Tuesday, 4 January 2011

In The Kitchen

In the Kitchen, Monica Ali, Random House 2009

I missed this when it came out - I had read Brick Lane soon after it was published, and while I found it interesting I don't think I liked it much.  I am going back to it now though.

This is a book about identity, about Britishness, about London, about England, about  family, and about what it means to be an immigrant, an exile, illegally where you are, or on the run from those who want to kill or arrest you.  It is also about madness.  It is set in the world of work which is done while most people are asleep or entertaining themselves: the world of the mostly immigrant hotel and restaurant workers of London, though it shifts at times to a mill town in northern England and briefly to rural Norfolk.  It is a detective story, and it is a history of a part of England.  It is dense, tense and exciting.  Its hero is the improbably named Gabriel Lightfoot, and he is the head chef in a London hotel.  Much of the action takes place in the hotel kitchen.  It contains some of the best writing about work, and people at work, that I have ever read.  I immediately saw the book as a stage play, and while I have no idea whether Monica Ali intended this, it would work beautifully that way.  Let me adapt it for you, Monica.

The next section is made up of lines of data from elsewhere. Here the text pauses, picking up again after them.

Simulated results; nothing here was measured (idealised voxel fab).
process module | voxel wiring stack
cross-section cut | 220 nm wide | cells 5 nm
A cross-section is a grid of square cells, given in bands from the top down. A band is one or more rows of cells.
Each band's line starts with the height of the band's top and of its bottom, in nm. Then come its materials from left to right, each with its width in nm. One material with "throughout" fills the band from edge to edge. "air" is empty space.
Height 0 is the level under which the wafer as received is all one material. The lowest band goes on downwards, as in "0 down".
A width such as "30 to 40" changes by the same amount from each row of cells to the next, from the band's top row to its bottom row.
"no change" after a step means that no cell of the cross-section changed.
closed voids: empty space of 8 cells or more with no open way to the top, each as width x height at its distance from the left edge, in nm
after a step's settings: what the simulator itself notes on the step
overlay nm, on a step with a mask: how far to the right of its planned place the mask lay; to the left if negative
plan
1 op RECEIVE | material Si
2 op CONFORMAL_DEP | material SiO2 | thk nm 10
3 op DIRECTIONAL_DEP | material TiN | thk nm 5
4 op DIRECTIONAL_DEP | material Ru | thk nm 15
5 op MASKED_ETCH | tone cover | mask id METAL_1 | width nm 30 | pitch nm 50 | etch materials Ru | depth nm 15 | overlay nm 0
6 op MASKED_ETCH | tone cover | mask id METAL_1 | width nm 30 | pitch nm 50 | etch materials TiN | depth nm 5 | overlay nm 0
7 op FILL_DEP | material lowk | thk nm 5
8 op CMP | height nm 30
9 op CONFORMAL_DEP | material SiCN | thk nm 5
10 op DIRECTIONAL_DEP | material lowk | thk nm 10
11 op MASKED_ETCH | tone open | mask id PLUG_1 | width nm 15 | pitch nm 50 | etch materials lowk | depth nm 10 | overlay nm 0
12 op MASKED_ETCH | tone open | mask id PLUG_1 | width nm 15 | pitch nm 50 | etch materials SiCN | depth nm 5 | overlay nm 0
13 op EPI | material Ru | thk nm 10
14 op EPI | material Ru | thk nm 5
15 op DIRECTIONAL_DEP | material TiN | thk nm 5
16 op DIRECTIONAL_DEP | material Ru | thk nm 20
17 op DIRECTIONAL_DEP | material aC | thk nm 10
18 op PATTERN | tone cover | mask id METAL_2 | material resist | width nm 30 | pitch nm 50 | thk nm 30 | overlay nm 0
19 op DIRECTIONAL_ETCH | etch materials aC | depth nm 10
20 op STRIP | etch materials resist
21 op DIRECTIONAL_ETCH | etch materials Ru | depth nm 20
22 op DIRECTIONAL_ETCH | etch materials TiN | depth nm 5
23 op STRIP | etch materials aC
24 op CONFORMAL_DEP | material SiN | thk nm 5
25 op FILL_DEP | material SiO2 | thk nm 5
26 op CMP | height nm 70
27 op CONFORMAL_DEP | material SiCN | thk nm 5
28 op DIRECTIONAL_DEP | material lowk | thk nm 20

A theme is "This is who I am.  This is what I am." (p. 291).  Statements like this are made regularly throughout the book, almost like a chorus.  It is set some time between 2003 and 2006 (Troops Out Of Iraq, smoking still allowed in pubs).  It begins with a body in a cellar, and it ends with a family in which a father is dying, a grandmother has dementia, and a brother and sister talk.  And the finality is a coruscating depiction of a bipolar man going utterly over the top.  Ali is not able to resist certain obviosities, such as noting that the things whose disappearance is bemoaned by the elderly white working-class of the north of England - large, close families, home cooking, people clubbing together rather than  getting in thrall to the banks, everyone knowing everyone else's name and family business - are all to be found today in the Asian community in Britain, whose arrival is believed by those same elderly white people to have destroyed their own communities.  Here the elderly father of the family says laconically that everyone knowing your business wasn't always good, especially if you were different.  He is referring, though no-one mentions it, to his dead wife's mental illness, and mental illness is feared by all the family, for their own reasons.

Much here is timeless: an exiled Russian, debating power and identity in words that could have been used at any time in the past 150 years; the hero's girlfriend sings torch songs in a nightclub that would not have looked or sounded that much different a century ago.  This is England seen, not quite, from the outside.  Next time I go to a restaurant in London I will think of this book and its kitchen characters when I see a door marked "Staff Only".

People trafficking is one of the plot themes here.  I asked the opinion of someone else who had read this book, to be slightly surprised by the remark that "In The Kitchen" is "not Guardianista".  It is not, and it had not occurred to me to think of that particular strand of thought in this context.  Even the most idiotic or deranged contributors to "Comment is Free" don't tend to blame Bush'n'Blair for people trafficking.  But I could see the point.

Read it, and I defy you to put it down during the chapter on Gabriel's odyssey.  Inside a chef's head, looking out at England.

6 comments:

Anonymous said...

Now this does sound seriously good! Thanks for the tip. Will definitely buy.
Come to think of it, I don't know why I didn't buy it when it came out. I certainly saw it and intended to get it.Timely memory jog!

I thought that Brick Lane was quite stonkingly good! The film was most disappointing as so often. And , I can't speak for The Kitchen - but Brick Lane is about as far away from The Guardian as I am from White Teeth by Zadie Smith which I can't get into at all.

Jonny said...

I didn't like Brick Lane at all, but this sounds interesting. BTW - "and the finality is..". I think that might have been a gallicism!

janestheone said...

argh you are right, "obviosity" I made up as I could only think of French words, and I went through and took out a number of Gallicisms, but that is one I left. argh.

Anonymous said...

Monica Ali has a new novel coming out in March - film rights have already been sold!

It is about what would have happened to a fictional Diana had she survived the car crash.

Anonymous said...

Article in Filth about Diana book - out in March.

Jonny said...

I've checked the OED and "obviosity" isn't there, not even from Addison, Steele or all the other coffee-house Hanoverian posers. But it is an excellent neologism - seems to say something more than "truism".